More than 10,000 plastic pieces were gathered from a small beach over a period of 6 months.
The location of this beach, Congwong, at the entrance to Botany Bay, where Europeans first claimed the land, is symbolic. It marks the beginning of a disconnection from the land and its inhabitants.
The work presents itself like a jewel from a distance but on closer inspection displays the enormous array of plastic found on this seemingly pristine beach. It is a sad modern re-enactment of the seafood gathering of the Bidgigal tribe, the traditional custodians of the area.
The piece is powerful without any explanation. The fragile nature of the assemblage juxtaposed with the unpleasant reality of waste plastic is beguiling. It intrigues all age groups and relates to all viewers. The fragments are instantly identifiable as utensils of our daily life. The work brings the mistreatment of the planet to a personal level and demonstrates our individual responsibilities in a very accessible manner.
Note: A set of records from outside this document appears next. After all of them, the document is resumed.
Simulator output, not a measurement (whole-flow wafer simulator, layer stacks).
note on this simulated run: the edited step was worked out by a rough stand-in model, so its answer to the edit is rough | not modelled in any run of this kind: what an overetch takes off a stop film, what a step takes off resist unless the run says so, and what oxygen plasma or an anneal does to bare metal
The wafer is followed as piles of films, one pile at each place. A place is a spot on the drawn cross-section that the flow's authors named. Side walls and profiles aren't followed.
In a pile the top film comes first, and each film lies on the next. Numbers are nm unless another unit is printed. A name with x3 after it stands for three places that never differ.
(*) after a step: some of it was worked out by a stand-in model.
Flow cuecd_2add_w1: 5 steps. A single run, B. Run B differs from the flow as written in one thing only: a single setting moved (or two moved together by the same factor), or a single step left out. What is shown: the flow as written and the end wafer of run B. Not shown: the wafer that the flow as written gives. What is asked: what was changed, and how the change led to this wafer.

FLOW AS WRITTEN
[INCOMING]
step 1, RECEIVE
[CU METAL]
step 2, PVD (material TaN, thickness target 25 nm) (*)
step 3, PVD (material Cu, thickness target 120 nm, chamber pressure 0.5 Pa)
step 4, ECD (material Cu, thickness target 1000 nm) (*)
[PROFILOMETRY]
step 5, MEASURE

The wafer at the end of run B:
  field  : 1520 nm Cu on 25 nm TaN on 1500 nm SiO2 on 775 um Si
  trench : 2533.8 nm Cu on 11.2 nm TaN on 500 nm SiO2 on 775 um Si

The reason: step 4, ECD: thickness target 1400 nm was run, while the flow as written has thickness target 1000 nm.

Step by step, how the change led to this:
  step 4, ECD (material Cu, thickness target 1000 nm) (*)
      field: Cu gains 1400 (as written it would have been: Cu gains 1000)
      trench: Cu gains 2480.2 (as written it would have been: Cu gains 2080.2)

The sculpture has been exhibited at the Bondi Pavilion Art Gallery in November 2014 as part of a Sculpture by the Sea fringe event and in Central Park Sydney in the Waterways exhibition in March 2015.
‘Congwong’ is an sculpture made of more than 10,000 pieces of plastic collected on one beach over a period of 6 months. The plastic pieces have been washed and glue with transparent silicone on acrylic light boxes.
There are 12 light boxes of different dimensions.
The overall size is 2400l x 3000h x 100d mm but the light boxes can be mounted and exhibited in different format, vertical or horizontal (see layout diagrams).